On Sun, May 17, 2026 at 04:45:15PM +0800, Barry Song wrote:
> On Sat, May 2, 2026 at 1:58 AM Matthew Wilcox <willy@infradead.org> wrote:
> >
> > On Sat, May 02, 2026 at 01:44:34AM +0800, Barry Song wrote:
> > > On Fri, May 1, 2026 at 10:57 PM Matthew Wilcox <willy@infradead.org> wrote:
> > > >
> > > > On Fri, May 01, 2026 at 06:49:58AM +0800, Barry Song wrote:
> > > > > 1. There is no deterministic latency for I/O completion. It depends on
> > > > > both the hardware and the software stack (bio/request queues and the
> > > > > block scheduler). Sometimes the latency is short; at other times it can
> > > > > be quite long. In such cases, a high-priority thread performing operations
> > > > > such as mprotect, unmap, prctl_set_vma, or madvise may be forced to wait
> > > > > for an unpredictable amount of time.
> > > >
> > > > But does that actually happen?  I find it hard to believe that thread A
> > > > unmaps a VMA while thread B is in the middle of taking a page fault in
> > > > that same VMA.  mprotect() and madvise() are more likely to happen, but
> > > > it still seems really unlikely to me.
> > >
> > > It doesn’t have to involve unmapping or applying mprotect to
> > > the entire VMA—just a portion of it is sufficient.
> >
> > Yes, but that still fails to answer "does this actually happen".  How much
> > performance is all this complexity in the page fault handler buying us?
> > If you don't answer this question, I'm just going to go in and rip it
> > all out.
> >
>
> Hi Matthew (and Lorenzo, Jan, and anyone else who may be
> waiting for answers),
>
> As promised during LSF/MM/BPF, we conducted thorough
> testing on Android phones to determine whether performing
> I/O in `filemap_fault()` can block `vma_start_write()`.
> I wanted to give a quick update on this question.
>
> Nanzhe at Xiaomi created tracing scripts and ran various
> applications on Android devices with I/O performed under
> the VMA lock in `filemap_fault()`. We found that:
>
> 1. There are very few cases where unmap() is blocked by
>    page faults. I assume this is due to buggy user code
>    or poor synchronization between reads and unmap().
> So I assume it is not a problem.
>
> 2. We observed many cases where `vma_start_write()`
>    is blocked by page-fault I/O in some applications.
>    The blocking occurs in the `dup_mmap()` path during
>    fork().
>
> With Suren's commit fb49c455323ff ("fork: lock VMAs of
> the parent process when forking"), we now always hold
> `vma_write_lock()` for each VMA. Note that the
> `mmap_lock` write lock is also held, which could lead to
> chained waiting if page-fault I/O is performed without
> releasing the VMA lock.

Hm but did you observe this 'chained waiting'? And what were the latencies?

>
> My gut feeling is that Suren's commit may be overshooting,
> so my rough idea is that we might want to do something like
> the following (we haven't tested it yet and it might be
> wrong):

Yeah I'm really not sure about that.

Prior to the VMA locks, the mmap write lock would have guaranteed no concurrent
page faults, which is really what fb49c455323ff is about.

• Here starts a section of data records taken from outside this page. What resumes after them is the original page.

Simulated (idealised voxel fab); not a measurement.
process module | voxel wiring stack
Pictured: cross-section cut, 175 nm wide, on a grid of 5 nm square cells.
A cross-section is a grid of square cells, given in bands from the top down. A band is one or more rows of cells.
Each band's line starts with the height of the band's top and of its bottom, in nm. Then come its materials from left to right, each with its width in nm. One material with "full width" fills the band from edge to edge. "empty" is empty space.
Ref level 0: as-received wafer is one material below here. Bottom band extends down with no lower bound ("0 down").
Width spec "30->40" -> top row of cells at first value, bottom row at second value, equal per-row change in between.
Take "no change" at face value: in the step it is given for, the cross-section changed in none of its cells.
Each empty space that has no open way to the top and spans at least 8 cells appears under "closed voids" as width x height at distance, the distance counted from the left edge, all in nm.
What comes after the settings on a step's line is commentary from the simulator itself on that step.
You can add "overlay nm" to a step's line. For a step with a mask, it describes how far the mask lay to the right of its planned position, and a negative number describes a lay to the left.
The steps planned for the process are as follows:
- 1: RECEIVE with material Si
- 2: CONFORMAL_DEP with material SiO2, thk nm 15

So Suren's patch was essentially restoring the _existing_ forking behaviour, and
now you're saying 'let's change the forking behaviour that's been like that for
forever'.

I think you would _really_ have to be sure that's safe. And forking is a very
dangerous time in terms of complexity and sensitivity and 'weird stuff'
happening so I'd tread _very_ carefully here.

>
> diff --git a/mm/mmap.c b/mm/mmap.c
> index 2311ae7c2ff4..5ddaf297f31a 100644
> --- a/mm/mmap.c
> +++ b/mm/mmap.c
> @@ -1762,7 +1762,13 @@ __latent_entropy int dup_mmap(struct mm_struct
> *mm, struct mm_struct *oldmm)
>         for_each_vma(vmi, mpnt) {
>                 struct file *file;
>
> -               retval = vma_start_write_killable(mpnt);
> +               /*
> +                * For anonymous or writable private VMAs, prevent
> +                * concurrent CoW faults.
> +                */

To nit pick I think the comment's confusing but also tells you you don't need to
specific anon check - writable private is sufficient. And it's not really just
CoW that's the issue, it's anon_vma population _at all_ as well as CoW.

> +               if (!mpnt->vm_file || (!(mpnt->vm_flags & VM_SHARED) &&
> +                                       (mpnt->vm_flags & VM_WRITE)))
> +                       retval = vma_start_write_killable(mpnt);

I think this has to be VM_MAYWRITE, because somebody could otherwise mprotect()
it R/W.

I also don't understand why !mpnt->vm_file for a read-only anon mapping (more
likely PROT_NONE) is here, just do the second check?

(Also please use the new interface, so !vma_test(mpnt, VMA_SHARED_BIT) &&
vma_test(mpnt, VMA_MAYWRITE_BIT))

>                 if (retval < 0)
>                         goto loop_out;
>                 if (mpnt->vm_flags & VM_DONTCOPY) {
>
> Based on the above, we may want to re-check whether fork()
> can be blocked by page faults. At the same time, if Suren,
> you, or anyone else has any comments, please feel free to
> share them.
>
> Best Regards
> Barry

Technical commentary above is sort of 'just cos' :) because I really question
doing this honestly.

I'd also like to get Suren's input, however.

Thanks, Lorenzo